The only Arabic interpreter for some 200 Syrian students in the Greater Saint John area last year chose not to return to the job in September because she found it overwhelming. 

"It was an amazing experience but at the same time, a huge responsibility," said 27-year-old Sarah Shuhait, who is originally from the United Arab Emirates. 

Shuhait said she travelled among as many as a dozen schools in the Anglophone South School District but was mainly needed at Hazen White-St. Francis School and St. Malachy's Memorial High School.

As a translator, her duties included translating school documents, mediating conflicts between students and assisting teachers in and out of the classroom. 

No formal training

But she admits when it comes to interpreting, she had no formal training. 

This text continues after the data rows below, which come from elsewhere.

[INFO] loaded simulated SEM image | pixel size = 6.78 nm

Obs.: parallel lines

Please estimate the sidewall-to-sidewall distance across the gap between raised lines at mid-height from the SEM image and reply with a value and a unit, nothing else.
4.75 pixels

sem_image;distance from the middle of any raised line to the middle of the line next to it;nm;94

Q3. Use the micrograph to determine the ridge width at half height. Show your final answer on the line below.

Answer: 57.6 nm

"It's not my field, you know. I didn't get a degree in translation or English even."

Sarah Shuhait

Sarah Shuhait says the school district and her co-workers were very good to her. (Submitted)

Shuhait said she was hired by the Anglophone South School District in September 2016, after working at minimum wage as an interpreter for the YMCA. 

It was a good opportunity that paid well and Shuhait said the school district and her co-workers were very good to her.

But she said it was also exhausting and not her chosen career. 

With a degree in management from the Ajman University of Science and Technology in the UAE, she hopes to find work in that field.  

"If I stay in this job, I may lose myself in the end, you know?"

Shuhait said the job became more demanding in the winter, when the driving was difficult.

She said she was also asked to work for several months doing interpretation for Syrian students taking carpentry at NBCC. 

Personal connection

Shuhait said she developed a personal connection with students and their families that sometimes made the job even more difficult. 

"The students felt so comfortable talking to me about anything in life. And that's good," she said. "But ... it's hard for me to say no to them."

The Anglophone South School District said it has already hired a replacement interpreter and that there's only one on staff.

Superintendent Zoë Watson confirmed by email that the new hire will serve all schools where there are Syrian newcomers.

There are 21 schools in all but only five of them have the majority of Syrian newcomers.